|Thesis abstract: |
Iterative algorithms have found widespread use in many fields of the theory of modern information technology. The most known example is the implementation of message passing in low density parity-check (LDPC) decoding. The idea of a continue exchange of information between agents of a system is a powerful way of solving complex problems that are still either unsolved or that have a bad solution.
These methods can be applied in different field of interests; for example, the Belief Propagation method, used to marginalize the factor graph of a LDPC code, has been recently rearranged to solve trust and reputation problems. If we consider a scenario where we have raters that give an evaluation of rated performances, the problem can be modeled through a factor graph in the same way of LDPC codes. Hence, one can think to apply a method similar to Belief Propagation to work out which rater is a good rater and some other of his features; one can use this information to improve the confidence of the performances. Moreover, the algorithm can be extended to find out if a correlation exists between a group of raters and a group of rated performances, and this can help finding out if someone is cheating on his evaluations or not.

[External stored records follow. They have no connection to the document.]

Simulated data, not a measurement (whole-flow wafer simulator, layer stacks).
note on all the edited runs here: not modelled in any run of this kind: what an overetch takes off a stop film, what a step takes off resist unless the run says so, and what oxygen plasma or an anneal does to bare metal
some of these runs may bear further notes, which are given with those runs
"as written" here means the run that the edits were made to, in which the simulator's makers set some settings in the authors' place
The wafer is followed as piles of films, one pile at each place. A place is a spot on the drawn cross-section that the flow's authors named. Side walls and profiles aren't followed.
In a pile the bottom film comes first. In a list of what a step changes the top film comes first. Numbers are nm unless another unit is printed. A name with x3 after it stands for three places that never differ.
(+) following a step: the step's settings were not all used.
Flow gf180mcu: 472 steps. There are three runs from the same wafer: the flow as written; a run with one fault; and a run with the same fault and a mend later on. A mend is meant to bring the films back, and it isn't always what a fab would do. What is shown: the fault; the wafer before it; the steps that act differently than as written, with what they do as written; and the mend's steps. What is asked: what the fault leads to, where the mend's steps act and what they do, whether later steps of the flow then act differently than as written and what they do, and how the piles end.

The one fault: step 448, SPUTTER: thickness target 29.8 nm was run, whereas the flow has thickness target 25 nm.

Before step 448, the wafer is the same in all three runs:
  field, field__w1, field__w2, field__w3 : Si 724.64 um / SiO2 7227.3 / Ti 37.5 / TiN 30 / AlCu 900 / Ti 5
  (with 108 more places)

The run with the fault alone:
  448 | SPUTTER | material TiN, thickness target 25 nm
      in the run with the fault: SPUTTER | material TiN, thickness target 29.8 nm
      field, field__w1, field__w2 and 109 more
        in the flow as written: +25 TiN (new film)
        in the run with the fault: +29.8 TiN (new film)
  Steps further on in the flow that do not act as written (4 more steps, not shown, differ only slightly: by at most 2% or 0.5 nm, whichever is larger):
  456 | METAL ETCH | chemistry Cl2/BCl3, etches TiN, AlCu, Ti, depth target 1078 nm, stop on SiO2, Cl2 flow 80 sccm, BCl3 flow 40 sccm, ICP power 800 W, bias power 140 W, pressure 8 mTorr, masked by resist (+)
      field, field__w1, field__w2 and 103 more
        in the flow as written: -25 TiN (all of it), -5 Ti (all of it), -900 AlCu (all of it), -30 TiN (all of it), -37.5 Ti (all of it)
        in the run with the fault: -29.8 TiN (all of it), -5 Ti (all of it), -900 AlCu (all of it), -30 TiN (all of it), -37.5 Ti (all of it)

Another potentially innovative application of iterative algorithms concerns with their use in multiuser interference limited MIMO channels. In this context , the knowledge of the channel both at the transmitter and at the receiver allows one to focus on signal interactions in place of treating interference as noise. An increase capacity can be achieved when an accurate estimate of the channel is available. The goal is that of considering iterative techniques to achieve a good description of the channel while keeping the overhead low.